An Actionable Approach to Data Quality for Cultural Heritage Institutions

In this post I’m introducing a new data quality portal that we are currently testing with the K-samsöks data partners. It’s a data quality tool without any percentages or metrics.

To solve data quality issues at cultural heritage institutions (or anywhere) two key things need to be achieved:

  1. Awareness - individuals need to be aware of the specific data quality issues present in their data.
  2. Actionability - individuals need to have the tooling and knowledge to find individual and fix quality issues.

The first one is something that aggregation actors have been targeting for a while through spreadsheets and percentages. The screenshot below shows the second(ish) iteration of our licensing statistics/issues spreadsheet that we share with data partners (the code behind it is written by my colleague Marcus and it’s open source).

Sceenshot of spreadsheet containing SOCH license statitics

Some institutions have been able to act upon the insights given by this, while others have not. A common issue is the lack of being able to query their own data, often this is because of lacking capabilities of collection management systems, sometimes it’s a combination of this and user knowledge. No matter what it’s a barrier.

Being an aggregator allows us to lower barriers for 70+ data partners so by curating and building a GUI around advanced queries. So instead of not being able to query their data or being stuck in writing some boolean and/or whatever query in their CMS they can now list problematic objects within a few clicks.

Screenshot of the main SOCH data portal showing possible queries

The current data quality queries available to data partners in the current proof of concept version of the data portal (we and partners have plenty of other ones in mind).
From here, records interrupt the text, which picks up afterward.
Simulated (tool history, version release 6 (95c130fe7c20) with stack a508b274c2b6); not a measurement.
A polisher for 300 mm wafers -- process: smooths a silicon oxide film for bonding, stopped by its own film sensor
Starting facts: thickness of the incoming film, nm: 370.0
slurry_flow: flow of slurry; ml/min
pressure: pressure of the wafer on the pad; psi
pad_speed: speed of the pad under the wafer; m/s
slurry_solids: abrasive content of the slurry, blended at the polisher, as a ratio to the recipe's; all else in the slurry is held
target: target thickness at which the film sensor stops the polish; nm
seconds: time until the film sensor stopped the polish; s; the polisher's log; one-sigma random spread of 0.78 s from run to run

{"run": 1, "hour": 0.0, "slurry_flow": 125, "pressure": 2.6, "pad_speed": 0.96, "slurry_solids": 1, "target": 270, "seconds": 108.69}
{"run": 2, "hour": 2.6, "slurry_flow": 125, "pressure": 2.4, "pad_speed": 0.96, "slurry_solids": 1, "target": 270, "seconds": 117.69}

Screenshot of an quality page displaying items with errors in a table.

Following the selection of quality query and providing institution a list of problematic or possible problematic objects are presented to the user in a list containing a link back to the source page or CMS as well as other metadata that might be relevant for the given query.

In a couple of weeks it will be clear if this new approach have an impact. I know what I’m betting on.